More importantly, for those reading the runes on Turkmenistan’s future, Putin’s comments indicate a specific commitment to the current direction taking form in Ashgabat, a nominal continuation of Saparmurat Niyazov’s policies.
These could mean any number of things when it comes to domestic policy, a scene that will become clear in the months to come, but in the diplomatic sphere this inference is more understandable. Engagement with the outside world has been manifested primarily through energy dialogue, which has recently favoured Ashgabat’s intransigent line over gas price discussions. Crucially for Russia, for the medium-term Turkmenistan is content to perform its duty as Gazprom’s reserve fund. The only serious long-term alternative on the cards is supply to China, a plan that requires overwhelming any number of logistical and diplomatic stumbling blocks, as Moscow well knows. In essence, this arrangement is the standard deal that Russia’s vassal states concede to in exchange for political patronage. In Turkmenistan’s case, this has involved turning a blind eye to the Niyazov order’s rampant corruption and despotism.

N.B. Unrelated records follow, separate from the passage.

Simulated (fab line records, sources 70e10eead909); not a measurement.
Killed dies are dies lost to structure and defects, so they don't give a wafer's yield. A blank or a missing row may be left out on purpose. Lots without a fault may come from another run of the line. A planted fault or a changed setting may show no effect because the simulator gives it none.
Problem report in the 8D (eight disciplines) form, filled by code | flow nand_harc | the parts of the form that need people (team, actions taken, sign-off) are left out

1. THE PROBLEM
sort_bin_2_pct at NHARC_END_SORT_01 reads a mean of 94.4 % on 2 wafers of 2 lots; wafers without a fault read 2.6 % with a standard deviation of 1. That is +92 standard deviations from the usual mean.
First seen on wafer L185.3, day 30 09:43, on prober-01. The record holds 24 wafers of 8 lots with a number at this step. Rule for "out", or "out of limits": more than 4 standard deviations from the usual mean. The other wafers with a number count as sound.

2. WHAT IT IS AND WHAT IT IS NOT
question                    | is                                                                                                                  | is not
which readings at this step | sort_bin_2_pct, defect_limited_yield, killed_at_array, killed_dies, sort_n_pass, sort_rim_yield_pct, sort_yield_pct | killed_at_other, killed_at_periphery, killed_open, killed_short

Yet, looking at the history of Russian-Turkmen relations over the post-independence period raises more questions about what Putin could possibly mean by his ingratiating remarks. The relationship between the two partners has been far from smooth over the last decade and a half. Aside from the ungracious and well-publicised tussle over gas prices, which incidentally have served to undermine Moscow in its threat to cut off Ukraine’s supplies, there was the overtly anti-Russian presidential decree banning dual citizenship in 2003, which effectively forced thousands of Russians to leave the country. The minute ethnic Russian population left behind remains hopeful that a resurgent Kremlin may some day come through in protecting their status. Berdymuhammedov’s need for Moscow’s support may provide some breathing space for the country’s Russian minorities in the near future.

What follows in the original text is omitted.